Drop in unemployment rate shows signs of an economic reprieve
Saturday, February 6, 2010
A surprising dip in the unemployment rate for January offers promise that the job market is finally stabilizing after a long, steep decline.
The latest employment data released Friday was not uniformly positive. The nation shed an additional 20,000 jobs last month, the Labor Department said. But the decline in the unemployment rate to 9.7 percent, from 10 percent, is the strongest sign yet that the economy is now expanding quickly enough to begin making a dent in the vast ranks of the jobless.
"This is good news," said Gary Burtless, senior fellow at the Brookings Institution. "This isn't people dropping out of the labor force. It's a lot more people saying, 'Yeah, I have a job.' "
The signs of economic progress came amid continued jitters in the financial markets and new efforts in Washington to try to push job creation. The stock market closed up slightly following its sharp decline Thursday. The Standard & Poor's 500-stock index closed up 0.3 percent, after being down much of the day.
President Obama, seeking to accelerate job creation, offered proposals Friday to make it easier for small businesses to get government-backed loans to refinance their mortgages. And bank regulators issued a joint statement saying that banks should engage in "prudent small business lending."
While the economy began growing again last summer, improvement in the job market has been painfully slow. But the dip in the unemployment rate -- forecasters had expected it to remain unchanged -- showed that job creation may have finally resumed.
The new jobs report contained some conflicting signals -- particularly the decline in joblessness alongside the contraction in the number of jobs. The two sets of data are based on different surveys: The unemployment rate is based on a survey of households, while the payroll numbers come from a survey of employers. In the long run, these two measures of the job market track together, but in the short-run, they can diverge.
That is particularly true at turning points in the economy, when there are often mixed signals. The payroll figures, which showed the 20,000-job loss, are generally regarded as a more reliable month-to-month indicator of the health of the job market.
But in this case, the decline in the unemployment rate was so strong that analysts suspected it is showing a real shift in the economy, perhaps reflecting that more people are going to work for themselves or for newly formed businesses. Self-employment and small-business jobs are not as reliably captured in payroll figures.
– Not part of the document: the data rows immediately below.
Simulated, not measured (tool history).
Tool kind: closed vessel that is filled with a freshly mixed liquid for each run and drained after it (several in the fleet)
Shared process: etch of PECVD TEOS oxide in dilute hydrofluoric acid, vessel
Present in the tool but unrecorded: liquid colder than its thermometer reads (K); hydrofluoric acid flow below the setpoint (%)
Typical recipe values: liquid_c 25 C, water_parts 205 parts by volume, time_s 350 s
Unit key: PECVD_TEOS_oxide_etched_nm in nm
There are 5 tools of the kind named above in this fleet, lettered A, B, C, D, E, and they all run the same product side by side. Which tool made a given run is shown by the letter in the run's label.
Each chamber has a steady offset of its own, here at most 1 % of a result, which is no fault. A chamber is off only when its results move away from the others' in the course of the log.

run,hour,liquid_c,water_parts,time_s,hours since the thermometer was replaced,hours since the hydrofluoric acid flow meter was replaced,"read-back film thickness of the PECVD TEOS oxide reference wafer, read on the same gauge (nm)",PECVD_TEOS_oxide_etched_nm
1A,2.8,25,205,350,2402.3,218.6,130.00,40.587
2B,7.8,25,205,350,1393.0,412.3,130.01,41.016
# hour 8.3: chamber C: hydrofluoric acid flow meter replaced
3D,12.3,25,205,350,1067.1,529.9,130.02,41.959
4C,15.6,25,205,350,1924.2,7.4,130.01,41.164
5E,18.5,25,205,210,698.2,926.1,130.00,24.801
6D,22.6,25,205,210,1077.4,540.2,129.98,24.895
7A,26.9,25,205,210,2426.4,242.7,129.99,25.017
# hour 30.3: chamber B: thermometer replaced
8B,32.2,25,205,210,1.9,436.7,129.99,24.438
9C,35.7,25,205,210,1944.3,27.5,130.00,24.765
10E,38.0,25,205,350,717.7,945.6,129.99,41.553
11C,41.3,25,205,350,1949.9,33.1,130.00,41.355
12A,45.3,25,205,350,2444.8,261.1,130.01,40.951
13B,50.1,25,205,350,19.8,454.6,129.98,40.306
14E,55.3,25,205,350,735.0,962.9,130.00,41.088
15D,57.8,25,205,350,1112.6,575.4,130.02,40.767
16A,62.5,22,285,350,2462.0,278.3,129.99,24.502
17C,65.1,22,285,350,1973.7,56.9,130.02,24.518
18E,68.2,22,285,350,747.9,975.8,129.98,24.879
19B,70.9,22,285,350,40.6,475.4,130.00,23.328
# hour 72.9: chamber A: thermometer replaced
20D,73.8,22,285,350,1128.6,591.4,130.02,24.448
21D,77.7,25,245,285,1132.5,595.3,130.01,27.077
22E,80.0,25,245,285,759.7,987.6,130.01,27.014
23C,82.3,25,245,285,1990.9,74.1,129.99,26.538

Moreover, some of the report's fine print suggests that conditions are improving more broadly. The number of temporary jobs rose by 52,000, indicating that while businesses are still reluctant to bring on permanent employees, these firms are hiring temps to keep up with demand. And the average workweek rose to 33.9 hours, from 33.8, also suggesting companies were trying to keep up with greater demand.
There was also good news out of the manufacturing sector, which, after bleeding jobs for 24 months, finally added positions -- 11,000 in January.
"Labor market conditions are improving," said Anthony Chan, chief economist at J.P. Morgan Private Wealth Management. "It's not a slam-dunk, but these numbers do show that there is marginal improvement."